FIG. 6 is a diagram 600 of an example machine learning model employing an autoencoder architecture that may be used to implement step 250 of FIG. 2. In this example, the machine learning model takes as input the example graph representation of homogenous data shown in FIG. 5. The autoencoder architecture is structured as a mirrored stack of GAT layers divided into an encoder 610 and a decoder 620. In this example, the encoder 610 includes three GAT layers 612, 614, 616 with increasing numbers of fully connected units (e.g., 144, 192, 240) that generate a representation in low dimensionality latent space. The decoder 620 likewise includes three GAT layers 622, 624, 626 with increasing numbers of fully connected units (e.g., 192, 144, 32) that expand back the representation in low dimensionality latent space to a reconstructed graph representation of homogenous data. For present data, the learning target is the input. As such, for valid and present data the machine learning model should learn to propagate efficiently the input information through all the GAT layers 612-626 to the output, such that it reconstructs the input. For missing data, the learning target is the prediction itself. In training, the machine learning model 150 learns the broad principles guiding the underlying data distribution first. Once this is complete, most conflicts (i.e., where data is present, but the inputs do not match the outputs) are the result of erroneous property values. To avoid the erroneous property values from propagating too much into the training, the learning target in the case of conflicts may be gradually changed from being the input to being the output.


Each GAT layer 612-626 of the autoencoder architecture may include a number of sublayers, including a leaky-rectified linear unit (RELU) activation layer 632, a dropout layer (including a drop attention layer 634 and a drop features layer 636) and a fully-connected layer 640. The leaky-RELU activation layer 632 may implement a piecewise linear function that outputs its input directly if it is positive, but only passes small negative values when the input is less than zero. The dropout layer randomly hides (e.g., voids as if they were missing) a portion (e.g., 20%) of its input. In the dropout layer, the drop attention layer 634 may randomly hide nodes while the drop features layer 636 may randomly hide abstract features. Use of a dropout layer may improve performance and robustness by avoiding a pure “copy-paste” operation between inputs and outputs and forcing consideration of node neighbors.

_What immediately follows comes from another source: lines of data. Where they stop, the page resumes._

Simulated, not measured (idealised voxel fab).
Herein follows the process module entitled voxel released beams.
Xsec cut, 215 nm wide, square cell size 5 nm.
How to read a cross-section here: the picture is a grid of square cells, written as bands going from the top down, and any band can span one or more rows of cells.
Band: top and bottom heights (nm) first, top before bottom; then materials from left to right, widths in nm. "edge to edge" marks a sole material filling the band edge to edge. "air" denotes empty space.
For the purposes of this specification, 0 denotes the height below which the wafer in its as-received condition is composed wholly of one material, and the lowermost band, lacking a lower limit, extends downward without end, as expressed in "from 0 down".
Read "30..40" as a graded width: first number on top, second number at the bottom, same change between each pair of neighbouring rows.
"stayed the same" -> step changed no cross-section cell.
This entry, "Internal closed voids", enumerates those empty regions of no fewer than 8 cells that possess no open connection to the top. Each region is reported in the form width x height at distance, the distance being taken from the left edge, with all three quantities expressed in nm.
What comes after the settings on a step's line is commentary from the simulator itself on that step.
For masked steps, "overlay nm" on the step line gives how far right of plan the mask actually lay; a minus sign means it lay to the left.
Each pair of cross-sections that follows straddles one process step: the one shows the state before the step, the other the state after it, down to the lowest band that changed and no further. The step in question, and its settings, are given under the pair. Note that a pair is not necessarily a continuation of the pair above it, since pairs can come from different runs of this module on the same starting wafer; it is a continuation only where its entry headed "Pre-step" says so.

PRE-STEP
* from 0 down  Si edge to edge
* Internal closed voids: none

At step 260 of the machine learning model unsupervised training phase, the decoding logic of the machine learning model 150 converts the reconstructed graph representation of homogenous data back into a graph representation of heterogeneous data, where each node is associated with a property value vector that indicates real-world significant qualities. The decoder logic of the machine learning model 150 may implement an architecture similar to the architecture of the embedding generator of FIG. 4, but in reverse. To convert the reconstructed graph representation of homogenous data back into a graph representation of heterogenous data, the machine learning model 150 may first group (bag) the nodes by their type. The nodes of each bag are applied to individual decoders, that operate in the reverse of encoders 430-440 of FIG. 4, to produce a property value vector from an abstract feature vector. The selection of the individual decoders may be configured as part of step 220, as discussed above. Again, each individual decoder may include a small neural network and the architecture of such neural networks may be common across each decoder. The nodes with their new property value vectors may be initially placed in groups, and then organized to produce the reconstructed graph representation of heterogeneous data by graph replication. Individual property values may be extracted from the property value vectors. The property values represent predictions of the property values for each component. The decoding logic of the machine learning model 150 may also associate each predicted property value with a confidence (e.g., produced in the underlying reconstruction operations).


At step 270 of the machine learning model unsupervised training phase, the application monitors training progress, and loops to step 240 if one or more metrics indicate further training is required. Various metrics may be examined alone or in combination. One metric may be a number of training iterations (e.g., specified in the error detection parameters and settings), and execution may loop to step 240 if a predetermined number of training iterations have not been completed. Another metric may be reconstruction loss for each component type and/or each property type, and execution may loop to step 240 if reconstruction loss fails to meet a predetermined minimum performance. In some implementations, reconstruction loss may be evaluated by applying the machine learning model to data where all values have been voided and comparing predictions to validation data.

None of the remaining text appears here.